By Sujeet Kumar, IANS
Raipur : What do the Maoist guerrillas want to prove by gouging out the eyes of policemen deployed in the terror fields of Chhattisgarh?
Police squads were horrified Thursday as they searched in the thick jungles of Dantewada district for the bodies of 12 colleagues who went missing after an hour-long gun fight with militants at the Tadmetla hamlet, some 500 km south of here, a day earlier.
The squads found all the 12 bodies, including those of eight special police officers (SPOs), near the site of the battle. The eyes of three of the dead men had been gouged out and their faces smeared with mud.
Shoes and socks had been removed from all the bullet-riddled cops. The rebels had also removed the police uniforms from most of the bodies and taken away the self-loading rifles (SLRs) and an AK-47 from the deceased.
“This is the second time in two months that the Maoists have committed a most brutal act. In the July 9 encounter, when the rebels killed 24 cops – including 16 paramilitary forces – in the same district in mortar attacks, some of the bodies were found with their genitals chopped off and stripped off their shoes and socks,” a senior police officer who led the search team told IANS on phone.
“We do not want to publicise this brutality by Maoists as it will lower the morale of policemen and SPOs deployed in the Bastar region,” he added.
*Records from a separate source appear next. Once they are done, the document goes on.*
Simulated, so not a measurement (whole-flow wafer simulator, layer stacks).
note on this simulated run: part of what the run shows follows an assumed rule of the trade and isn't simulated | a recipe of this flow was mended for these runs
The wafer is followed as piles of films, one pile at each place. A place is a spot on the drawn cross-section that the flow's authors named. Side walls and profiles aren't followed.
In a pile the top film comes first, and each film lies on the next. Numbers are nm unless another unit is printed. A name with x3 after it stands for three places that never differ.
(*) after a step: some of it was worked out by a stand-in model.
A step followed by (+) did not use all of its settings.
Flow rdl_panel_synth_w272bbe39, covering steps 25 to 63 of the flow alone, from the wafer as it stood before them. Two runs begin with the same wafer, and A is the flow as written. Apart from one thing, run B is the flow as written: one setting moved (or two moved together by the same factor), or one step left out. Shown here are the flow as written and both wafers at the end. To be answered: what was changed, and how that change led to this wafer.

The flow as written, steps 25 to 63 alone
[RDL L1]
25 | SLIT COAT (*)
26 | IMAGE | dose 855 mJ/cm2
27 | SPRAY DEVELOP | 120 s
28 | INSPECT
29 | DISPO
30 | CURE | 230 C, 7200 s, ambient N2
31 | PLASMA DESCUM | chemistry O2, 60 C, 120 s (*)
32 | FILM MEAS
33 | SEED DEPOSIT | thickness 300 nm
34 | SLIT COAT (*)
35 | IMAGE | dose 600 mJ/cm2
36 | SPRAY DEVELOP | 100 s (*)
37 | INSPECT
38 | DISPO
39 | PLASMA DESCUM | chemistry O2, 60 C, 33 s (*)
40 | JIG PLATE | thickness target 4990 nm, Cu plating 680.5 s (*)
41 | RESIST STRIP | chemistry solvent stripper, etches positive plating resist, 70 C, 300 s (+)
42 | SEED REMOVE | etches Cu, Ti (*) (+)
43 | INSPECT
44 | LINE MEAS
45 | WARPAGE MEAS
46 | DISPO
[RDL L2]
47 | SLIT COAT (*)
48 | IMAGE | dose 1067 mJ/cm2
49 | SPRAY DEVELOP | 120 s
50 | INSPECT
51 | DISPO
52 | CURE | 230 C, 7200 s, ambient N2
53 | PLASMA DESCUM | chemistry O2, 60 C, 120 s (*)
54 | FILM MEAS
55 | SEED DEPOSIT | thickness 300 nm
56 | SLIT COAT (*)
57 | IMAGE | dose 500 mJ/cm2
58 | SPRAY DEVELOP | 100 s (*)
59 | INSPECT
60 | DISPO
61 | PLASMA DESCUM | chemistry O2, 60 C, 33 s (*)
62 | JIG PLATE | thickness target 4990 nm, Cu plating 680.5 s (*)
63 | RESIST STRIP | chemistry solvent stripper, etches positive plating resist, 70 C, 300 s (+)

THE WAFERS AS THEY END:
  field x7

Is the Maoist movement, which many say is a fight for poor peasants and workers, justified in crossing all limits of brutality? People are beginning to ask the question.
Police in Dantewada say Wednesday’s killings were an act of revenge by the Maoists against Hemant Kumar, a station house officer (SHO) of Jagargunda police who in February shot dead some rebels and led the police teams to rebel hideouts.
The police department had acknowledged Kumar’s heroism and promoted him out of turn from sub-inspector to SHO. On Wednesday, he was leading a 40-member “road opening party” and was gunned down with 11 others.
A police officer posted at the police headquarters here said: “Where are the human right activists? Why don’t they raise their voice against such extreme brutality? Policemen are also human beings, and they are simply doing their duty.”
“When we kill the rebels in gunfights, a lot of intellectuals in the country start questioning us and say they may be fake encounters. This hurts the entire police force at a time when Chhattisgarh is witnessing cold blooded killings of civilians and security forces ever since the tribal militia movement Salwa Judum was launched in June 2005.”
The militia movement in Bastar, which has seen the government arming civilians against Maoists, has forced more than 50,000 people, mostly tribals, to flee their ancestral villages and settle down in makeshift relief camps for fear of reprisal by the rebels.